Doing This With a Partner
Working through this with a friend for accountability raises the odds you both finish, and a trusted outside view fixes the one flaw of solo introspection: you’re a biased witness to yourself. But pairs can also make the result worse if you do it wrong. This page is the protocol that keeps it working.
The one rule that matters most
Write solo first. Compare after.
If you fill the prompts out together, you’ll quietly converge — each of you drifting toward answers the other would approve of (social desirability), instead of toward what’s true for you. Your two compasses should look nothing alike when you’re done.
So the rhythm is always: write the day alone → then meet to share and pressure-test. The accountability is for showing up and finishing, not for co-authoring each other’s answers.
Where your partner is most valuable
Use each other hardest at the moments you’re most likely to flatter yourself:
- The disconfirmation passes (Day 2 step 3, Day 4) — “You say you value X, but I’ve watched you choose Y every time it cost you.” You can’t do this to yourself well.
- The conflict test (Day 2) — does your stated value ranking match how you actually decided in situations your partner witnessed?
- The purpose intersection (Day 4) — an honest reality check on a flattering self-story.
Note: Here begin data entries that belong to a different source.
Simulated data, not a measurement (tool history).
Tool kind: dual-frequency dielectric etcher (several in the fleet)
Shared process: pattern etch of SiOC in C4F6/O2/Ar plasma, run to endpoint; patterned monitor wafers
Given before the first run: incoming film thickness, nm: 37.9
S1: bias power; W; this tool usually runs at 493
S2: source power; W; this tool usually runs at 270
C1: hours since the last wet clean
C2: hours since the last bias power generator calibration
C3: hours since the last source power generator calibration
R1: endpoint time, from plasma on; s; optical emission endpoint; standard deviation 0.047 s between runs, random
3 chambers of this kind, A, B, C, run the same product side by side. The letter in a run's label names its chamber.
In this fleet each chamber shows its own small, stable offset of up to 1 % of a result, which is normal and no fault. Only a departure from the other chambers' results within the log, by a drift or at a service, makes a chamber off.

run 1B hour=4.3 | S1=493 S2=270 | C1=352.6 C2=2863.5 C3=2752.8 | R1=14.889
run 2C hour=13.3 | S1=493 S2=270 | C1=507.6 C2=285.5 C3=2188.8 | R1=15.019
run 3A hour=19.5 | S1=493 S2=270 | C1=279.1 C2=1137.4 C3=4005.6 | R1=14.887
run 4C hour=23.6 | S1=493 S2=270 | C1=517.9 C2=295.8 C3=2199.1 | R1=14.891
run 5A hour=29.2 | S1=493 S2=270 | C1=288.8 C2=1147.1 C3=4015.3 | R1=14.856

The norm: ask honest questions, don’t judge or fix. Push, don’t preach. A too-agreeable partner just validates everything (useless); a too-critical one makes you defensive (also useless).
You’re also each other’s outside input — the lowest-friction 360 there is. Swap the two questions before you start:
- “When have you seen me most alive or most myself?”
- “What are you genuinely good at — or see clearly — that you might not notice in yourself?”
Agree on these before Day 1
- The sharing contract. Some prompts are intimate — the low points (Day 1), the eulogy test (Day 4). Decide up front what’s shareable vs. private. “I did the work” is a complete check-in; you don’t owe each other the raw contents.
- The cadence. Pick a standing weekly slot — “I’ll do Day 1 this week, so will you” — and a recurring end-of-week check-in. A “day” a week is a great pace (the five days run ~5 weeks); over that span the enemy is drift, not difficulty, so a fixed day/time beats “sometime this week.” Keep each day a single sitting, and re-read last week’s notes before the next. A quick “did you do it?” is a complete check-in.
- The fallback. What happens if one of you slips, so a single missed day doesn’t sink both of you.
- Day 0 lead time. Both do the data pull and exchange the two questions above a few days early.
One mindset note
This isn’t a competition, and your compasses should diverge. If comparison creeps in (“his purpose sounds more impressive”), that’s noise — name it and drop it. The only person your compass has to fit is you.